When using Weaviate for medium to large-scale cases, it is recommended to plan your resources accordingly. Typically, small use cases (less than 1M objects) do not require resource planning. For use cases larger than that, you should be aware of the roles of CPU and memory which are the primary resources used by Weaviate. Depending on the (optional) modules used, GPUs may also play a role.
Note that Weaviate has an option to limit the amount of vectors held in memory to prevent unexpected Out-of-Memory ("OOM") situations. This limit is entirely configurable and by default is set to one trillion (i.e.
1e12) objects per class.
The role of CPUs
The amount of available CPUs has a direct effect on query and import speed, but does not affect dataset size.
The most common operation that is CPU-bound in Weaviate is a vector search. Vector searches occur at query time, but also at import time. When using the HNSW vector index, an insert operation makes use of several search operations. This is how the HNSW algorithm knows where to place new entries in the existing graph.
A single insert or single search is single-threaded. But multiple searches or inserts can occur at the same time and will make use of multiple threads. A batch insert will run over multiple threads in parallel. It is therefore quite common to max out CPU utilization by using decently sized batches for importing.
Motivations to add more CPUs to your Weaviate machine or cluster
Typically you should consider adding more CPUs if:
- you want to increase import speed and CPU utilization is high during importing
- you want to increase search throughput (measured in queries per second)
The role of memory
The amount of available Memory has a direct effect on the maximum supported dataset size, but does not directly influence query speed.
Memory has two distinct roles in Weaviate with one role typically being more critical than the other. Weaviate uses memory-mapped files for data stored on disks, which helps make disk lookups more efficient. In addition, Weaviate must hold portions of the HNSW index in memory. The latter is typically more restrictive, as memory required for holding the HNSW index is purely related to the size of your dataset and has no correlation to the current query load.
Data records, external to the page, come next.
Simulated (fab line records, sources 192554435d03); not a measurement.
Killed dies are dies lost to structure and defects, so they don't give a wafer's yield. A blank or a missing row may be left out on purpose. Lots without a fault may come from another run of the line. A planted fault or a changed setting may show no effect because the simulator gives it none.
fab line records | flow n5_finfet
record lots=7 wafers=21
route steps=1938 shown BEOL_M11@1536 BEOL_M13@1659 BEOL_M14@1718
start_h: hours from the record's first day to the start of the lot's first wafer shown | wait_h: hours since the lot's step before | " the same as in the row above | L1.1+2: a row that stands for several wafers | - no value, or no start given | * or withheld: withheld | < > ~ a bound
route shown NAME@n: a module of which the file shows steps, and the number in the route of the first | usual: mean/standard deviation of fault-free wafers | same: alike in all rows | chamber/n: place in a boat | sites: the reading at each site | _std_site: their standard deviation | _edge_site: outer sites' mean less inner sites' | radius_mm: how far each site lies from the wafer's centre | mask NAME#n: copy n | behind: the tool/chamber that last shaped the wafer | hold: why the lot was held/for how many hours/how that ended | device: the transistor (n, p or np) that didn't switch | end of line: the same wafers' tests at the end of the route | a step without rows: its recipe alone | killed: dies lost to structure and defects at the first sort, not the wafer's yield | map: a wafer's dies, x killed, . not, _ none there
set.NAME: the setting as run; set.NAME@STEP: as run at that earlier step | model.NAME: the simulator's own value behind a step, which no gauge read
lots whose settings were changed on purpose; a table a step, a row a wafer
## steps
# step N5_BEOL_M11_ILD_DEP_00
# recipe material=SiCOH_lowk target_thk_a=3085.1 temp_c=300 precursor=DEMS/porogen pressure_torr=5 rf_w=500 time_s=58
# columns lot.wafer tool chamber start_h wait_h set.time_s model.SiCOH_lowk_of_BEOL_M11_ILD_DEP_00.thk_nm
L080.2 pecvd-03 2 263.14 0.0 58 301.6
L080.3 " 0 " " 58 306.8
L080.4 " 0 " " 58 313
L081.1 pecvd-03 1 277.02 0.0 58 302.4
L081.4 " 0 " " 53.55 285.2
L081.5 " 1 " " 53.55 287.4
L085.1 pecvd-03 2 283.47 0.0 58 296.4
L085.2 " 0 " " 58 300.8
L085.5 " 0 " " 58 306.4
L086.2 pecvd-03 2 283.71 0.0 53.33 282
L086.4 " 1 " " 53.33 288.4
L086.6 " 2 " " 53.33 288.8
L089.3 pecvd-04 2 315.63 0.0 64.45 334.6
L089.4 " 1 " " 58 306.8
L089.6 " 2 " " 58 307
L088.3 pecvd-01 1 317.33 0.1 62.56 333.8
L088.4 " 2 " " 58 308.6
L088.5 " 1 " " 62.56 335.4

Which concrete factors drive memory usage?
On an otherwise idle machine, memory usage is driven almost entirely by the HNSW vector index. Factors that influence the amount of memory include:
- The total number of objects with vectors. The raw size of an object (e.g. how many KB of text are included) does not influence memory consumption, as the object itself is not kept in memory, but only its vector.
- The HNSW index setting
maxConnections. This setting describes the outgoing edges of an object in the HNSW index, each edge uses 8-10B of memory. Each object has at most
maxConnectionsedges. The base layer allows for
2 * maxConnectionsas per the HNSW specification.
An example calculation
The following calculation assumes that you want to hold all vectors in memory. For a memory/disk hybrid approach, see Vector Cache below.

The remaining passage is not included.